To understand blockchain technology, try thinking of the rules that regulate evidence custody in a criminal investigation.
Evidence is collected, recorded and secured to avoid even the appearance of tampering or contamination. Every step is scrupulously accounted for, so what judge and jury see is, beyond a reasonable doubt, credible and true.
“What our system can do is guarantee that products marketed, for instance, as fair trade or sustainable actually come from companies paying their workers a living wage or using environmentally friendly practices. Our technology verifies the claims companies make,” said Kim Raath
, a fifth-year doctoral student in statistics (STAT) and master’s degree student in economics at Rice University, and co-founder and president of Topl.

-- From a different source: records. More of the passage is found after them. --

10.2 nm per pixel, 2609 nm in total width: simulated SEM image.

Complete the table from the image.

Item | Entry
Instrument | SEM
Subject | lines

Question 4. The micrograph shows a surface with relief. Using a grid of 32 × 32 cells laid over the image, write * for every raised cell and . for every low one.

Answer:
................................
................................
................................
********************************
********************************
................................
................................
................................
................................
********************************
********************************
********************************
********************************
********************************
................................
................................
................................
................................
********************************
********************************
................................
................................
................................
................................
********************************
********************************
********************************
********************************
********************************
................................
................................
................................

Planned since 2015 and formally founded in 2017, Topl (a pun on “topple” and a play on “topology”) is a blockchain company aimed at “ensuring transparency and security” for businesses, Raath said. Her partners are CTO James Aman
, who earned his Ph.D. and M.S. from Rice in atomic/molecular physics in 2019 and 2016, respectively, and CEO Chris Georgen
, who received a B.S. in chemical physics and a B.A. in mathematics and philosophy from Rice in 2016.
Topl already has clients in the U.S., South America, Canada and Africa. A Dutch spice company, Verstegen, uses the Fairfood platform powered by Topl to certify its nutmeg business, starting with farmers and the processor. There is no direct human involvement. Everything is automated. Algorithms do the work.
The virtual spice is given a numerical/alphabetic ID, entered into the blockchain system and the processor certifies the amount of nutmeg delivered. The farmer receives a text message asking him to certify that he was paid, and the nutmeg continues on its path to the customer.
Topl has raised more than $1 million to support its 12 employees and continue developing its technology.
“Our goal,” she said, “is to build a blockchain that revolutionizes the individual’s relationship to trust in society.”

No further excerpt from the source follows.